Opinion
2003-10599.
May 16, 2006.
In an action for a divorce and ancillary relief, the defendant appeals from so much of a judgment of the Supreme Court, Suffolk County (Baisley, Jr., J.), entered July 7, 2003, as, after a nonjury trial, awarded her only one half of the sum of $71,273 representing her share of the plaintiff's business, directed her to pay one half of the parties' tax obligation, and directed her to pay 75% of the plaintiff's attorney and expert fees.
Kaplan Belsky Ross, LLP, Garden City, N.Y. (Andrew M. Jacobs of counsel), for appellant.
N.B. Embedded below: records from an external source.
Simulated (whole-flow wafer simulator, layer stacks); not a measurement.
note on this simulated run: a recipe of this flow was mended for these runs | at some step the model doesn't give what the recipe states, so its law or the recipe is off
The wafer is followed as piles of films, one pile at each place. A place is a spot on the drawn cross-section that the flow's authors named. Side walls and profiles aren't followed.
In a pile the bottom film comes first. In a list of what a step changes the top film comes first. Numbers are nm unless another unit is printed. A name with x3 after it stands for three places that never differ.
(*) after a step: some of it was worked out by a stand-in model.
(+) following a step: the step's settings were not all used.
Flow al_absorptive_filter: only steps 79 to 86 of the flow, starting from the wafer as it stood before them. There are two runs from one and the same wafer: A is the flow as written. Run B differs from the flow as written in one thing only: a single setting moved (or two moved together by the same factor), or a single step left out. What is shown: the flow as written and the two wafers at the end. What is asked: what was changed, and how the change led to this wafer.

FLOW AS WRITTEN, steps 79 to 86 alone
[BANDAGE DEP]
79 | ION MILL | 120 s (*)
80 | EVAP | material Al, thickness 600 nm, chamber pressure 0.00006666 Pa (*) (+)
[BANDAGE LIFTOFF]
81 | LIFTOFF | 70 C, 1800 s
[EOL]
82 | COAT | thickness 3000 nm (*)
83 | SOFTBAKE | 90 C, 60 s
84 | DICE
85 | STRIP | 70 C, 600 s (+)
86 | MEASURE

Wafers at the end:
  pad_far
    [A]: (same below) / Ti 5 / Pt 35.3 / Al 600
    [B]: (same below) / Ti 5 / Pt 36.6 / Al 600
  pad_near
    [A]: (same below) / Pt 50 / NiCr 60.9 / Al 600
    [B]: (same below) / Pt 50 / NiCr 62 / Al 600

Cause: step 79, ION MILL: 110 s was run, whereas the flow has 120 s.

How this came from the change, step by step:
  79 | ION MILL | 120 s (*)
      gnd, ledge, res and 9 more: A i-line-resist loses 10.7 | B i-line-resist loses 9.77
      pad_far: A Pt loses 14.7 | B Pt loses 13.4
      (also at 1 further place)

Courten Villar, PLLC, Hauppauge, N.Y. (Dorothy A. Courten of counsel), for respondent.
Before: Schmidt, J.P., Krausman, Mastro and Covello, JJ., concur.
Ordered that the judgment is affirmed insofar as appealed from, with costs.
The Supreme Court correctly determined that the defendant is liable for one half of the parties' tax obligation arising out of the failure to pay proper income taxes during their marriage. Since the defendant shared equally in the benefits derived from the failure to pay, she must share in the financial liability arising out of tax liability ( see Capasso v. Capasso, 129 AD2d 267).
Contrary to the defendant's contention on appeal, the award of attorney and expert fees was proper. The court's direction that the defendant pay 75% of the plaintiff's attorney fees and expert fees was a provident exercise of its discretion ( see Domestic Relations Law § 237 [a]; DeCabrera v. Cabrera-Rosete, 70 NY2d 879, 881; D'Amato v. D'Amato, 198 AD2d 255).
The defendant's remaining contentions are without merit.